Let me tell you what happened to me this week said a woman to her friends at the table next to us. My boss called me into his office and told me "You are just not getting it done for me this year." Her friends were stunned. She went on to say it was especially hard to take given she had a great year the previous year. I thought how many people are hearing similar words this year about their job performance. I also wondered whether this boss was being fair.
What was the boss trying to accomplish with his frank candor. Was he trying to motivate? If so, it did not work. The woman was clearly confused and demoralized. Was he trying to warn that if her job performance did not improve her job was in jeopardy? If so, that message was not clear. The woman was very concerned about the conversation but with the company not giving raises or bonuses, the consequences were uncertain.
A downturn in the economy has affected everyone as unemployment rises and major businesses and institutions are struggling to survive. This raises an important question. Do the circumstances created by a downturn in the economy contribute to employees being unable to meet their goals? If so, how should management react?
We know if you are going to win, you must retain your top talent. During a recession that is especially challenging as many of the "A players" are not achieving their goals. This has hurt their pride and their pocketbook. It has also caused them to become uncertain about their future.
When the economy is in recession, the normal retention tools are not available. Management has lost the compensation carrot. The stick is still there (you just are not getting it done) but without the carrot, the stick is ineffective. Even in the short term.
An economic downturn does not expose your already underperforming employees. You do not need a downturn for that. You should already know who they are and have addressed it. What an economic downturn does do is expose your good employees to feelings of uncertainty and insecurity.

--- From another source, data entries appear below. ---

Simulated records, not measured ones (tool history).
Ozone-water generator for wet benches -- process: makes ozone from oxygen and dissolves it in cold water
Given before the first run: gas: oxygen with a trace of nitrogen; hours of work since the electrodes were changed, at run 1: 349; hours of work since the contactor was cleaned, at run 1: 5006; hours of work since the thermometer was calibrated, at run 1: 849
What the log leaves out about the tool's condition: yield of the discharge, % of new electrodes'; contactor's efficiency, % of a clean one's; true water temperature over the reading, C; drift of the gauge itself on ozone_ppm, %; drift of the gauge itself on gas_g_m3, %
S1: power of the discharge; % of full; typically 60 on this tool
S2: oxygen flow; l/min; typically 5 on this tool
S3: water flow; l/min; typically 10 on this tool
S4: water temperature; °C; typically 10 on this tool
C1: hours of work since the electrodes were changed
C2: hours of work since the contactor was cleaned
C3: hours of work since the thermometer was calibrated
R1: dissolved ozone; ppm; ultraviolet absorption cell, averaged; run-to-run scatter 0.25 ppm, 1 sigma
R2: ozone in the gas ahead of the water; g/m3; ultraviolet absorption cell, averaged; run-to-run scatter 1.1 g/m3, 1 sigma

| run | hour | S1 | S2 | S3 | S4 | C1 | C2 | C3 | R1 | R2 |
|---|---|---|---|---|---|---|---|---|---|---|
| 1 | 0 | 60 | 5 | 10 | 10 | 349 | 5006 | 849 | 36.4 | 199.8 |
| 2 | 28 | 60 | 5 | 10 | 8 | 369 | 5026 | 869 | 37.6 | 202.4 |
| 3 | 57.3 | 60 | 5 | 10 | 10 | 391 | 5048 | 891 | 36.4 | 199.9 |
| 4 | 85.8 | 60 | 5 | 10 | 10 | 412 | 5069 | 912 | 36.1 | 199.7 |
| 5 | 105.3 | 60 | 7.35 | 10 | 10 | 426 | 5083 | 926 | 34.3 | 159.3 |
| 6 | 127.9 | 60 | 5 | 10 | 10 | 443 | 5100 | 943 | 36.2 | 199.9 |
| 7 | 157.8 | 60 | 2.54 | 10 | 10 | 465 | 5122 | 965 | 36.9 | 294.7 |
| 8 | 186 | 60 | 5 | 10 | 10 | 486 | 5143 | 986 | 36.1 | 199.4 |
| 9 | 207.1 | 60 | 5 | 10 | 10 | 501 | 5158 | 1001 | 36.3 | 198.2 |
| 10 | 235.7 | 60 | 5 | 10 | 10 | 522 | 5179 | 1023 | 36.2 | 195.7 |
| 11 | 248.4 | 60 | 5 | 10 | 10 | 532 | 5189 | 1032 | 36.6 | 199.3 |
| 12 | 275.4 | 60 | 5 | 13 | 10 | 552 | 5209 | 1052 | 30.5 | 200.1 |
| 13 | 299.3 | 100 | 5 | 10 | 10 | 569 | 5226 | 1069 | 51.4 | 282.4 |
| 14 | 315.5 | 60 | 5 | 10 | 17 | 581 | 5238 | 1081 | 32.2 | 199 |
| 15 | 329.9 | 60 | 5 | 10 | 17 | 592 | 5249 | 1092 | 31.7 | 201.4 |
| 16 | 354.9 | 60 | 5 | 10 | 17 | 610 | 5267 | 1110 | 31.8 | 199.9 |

How effective are your managers and supervisors addressing insecurity and uncertainty? If the above conversation is typical and I believe it is, they are not prepared. Perhaps not the exact words but regardless, when the economy gets better highly valued employees will be out of there, if not before, and management will not know what happened. The best retention tool during a non-recession or recession is employee goodwill. Unfortunately, for management, the FDIC does not insure goodwill, their leaders do.